Judges had a clear favorite in the National Grammar Day Tweeted Haiku Contest. The winning entry whimsically combines doge words and the because x construction for a nontraditional approach to grammar:
Wow. Very poem
(If you’re not familiar with the doge meme, it’s somewhat inscrutable. But here is a primer: http://knowyourmeme.com/memes/doge.)
Nancy Friedman (@Fritinancy), a name developer in San Francisco, submitted the winning entry. She blogs about language as Fritinancy (http://nancyfriedman.typepad.com) and is a regular contributor to Visual Thesaurus. Here title is “chief wordworker” at her company, Wordworking.
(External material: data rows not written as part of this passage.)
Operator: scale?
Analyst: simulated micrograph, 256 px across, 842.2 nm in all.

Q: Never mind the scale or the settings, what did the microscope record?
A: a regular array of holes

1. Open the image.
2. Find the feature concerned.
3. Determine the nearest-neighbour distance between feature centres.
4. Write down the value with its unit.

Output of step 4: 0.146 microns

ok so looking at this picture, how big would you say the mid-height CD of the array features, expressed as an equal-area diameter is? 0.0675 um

“I was inspired by Gretchen McCulloch’s ‘A Linguist Explains the Grammar of Doge’ and by the American Dialect Society word of the year for 2013, because,” Friedman said in an e-mail. “Put them together and what do you get? Five syllables, seven syllables, five.”
This is not Friedman’s first brush with haiku fame. She won third place in last year’s National Grammar Day Tweeted Haiku Contest, and she won a haiku contest in 11th grade.
“I won a copy of ‘A Treasury of Modern Verse,’ whose tattered remnant still has a place of honor on my bookshelf,” she said. “In college I wrote sonnets – in English and in Spanish. Yes, I was insufferable.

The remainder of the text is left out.